I have already seen this answer and this answer, but neither appears to clear and explicit about the equivalence or non-equivalence of mfence
and xchg
under the assumption of no non-temporal instructions.
The Intel instruction reference for xchg
mentions that this instruction is useful for implementing semaphores or similar data structures for process synchronization, and further references Chapter 8 of Volume 3A. That reference states the following.

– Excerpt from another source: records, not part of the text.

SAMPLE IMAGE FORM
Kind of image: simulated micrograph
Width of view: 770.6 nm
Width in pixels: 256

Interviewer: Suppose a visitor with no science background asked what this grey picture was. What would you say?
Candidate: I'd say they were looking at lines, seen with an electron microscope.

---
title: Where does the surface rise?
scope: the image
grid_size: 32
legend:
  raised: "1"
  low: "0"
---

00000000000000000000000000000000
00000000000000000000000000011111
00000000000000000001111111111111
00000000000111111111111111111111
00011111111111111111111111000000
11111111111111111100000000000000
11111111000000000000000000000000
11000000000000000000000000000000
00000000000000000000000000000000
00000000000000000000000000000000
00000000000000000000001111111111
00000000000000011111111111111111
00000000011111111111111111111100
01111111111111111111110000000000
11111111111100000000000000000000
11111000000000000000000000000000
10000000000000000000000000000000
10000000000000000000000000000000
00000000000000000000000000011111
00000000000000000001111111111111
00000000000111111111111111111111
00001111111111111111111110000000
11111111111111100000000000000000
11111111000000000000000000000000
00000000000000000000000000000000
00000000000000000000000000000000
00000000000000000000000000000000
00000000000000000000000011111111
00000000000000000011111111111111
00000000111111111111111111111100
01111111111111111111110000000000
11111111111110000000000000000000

For the P6 family processors, locked operations serialize all outstanding load and store operations (that is, wait for them to complete). This rule is also true for the Pentium 4 and Intel Xeon processors, with one exception. Load operations that reference weakly ordered memory types (such as the WC memory type) may not be serialized.
The mfence
documentation claims the following.
Performs a serializing operation on all load-from-memory and store-to-memory instructions that were issued prior the MFENCE instruction. This serializing operation guarantees that every load and store instruction that precedes the MFENCE instruction in program order becomes globally visible before any load or store instruction that follows the MFENCE instruction. 1 The MFENCE instruction is ordered with respect to all load and store instructions, other MFENCE instructions, any LFENCE and SFENCE instructions, and any serializing instructions (such as the CPUID instruction). MFENCE does not serialize the instruction stream.
If we ignore weakly ordered memory types, does xchg (which implies lock
) encompass all of mfence's guarantees with respect to memory ordering?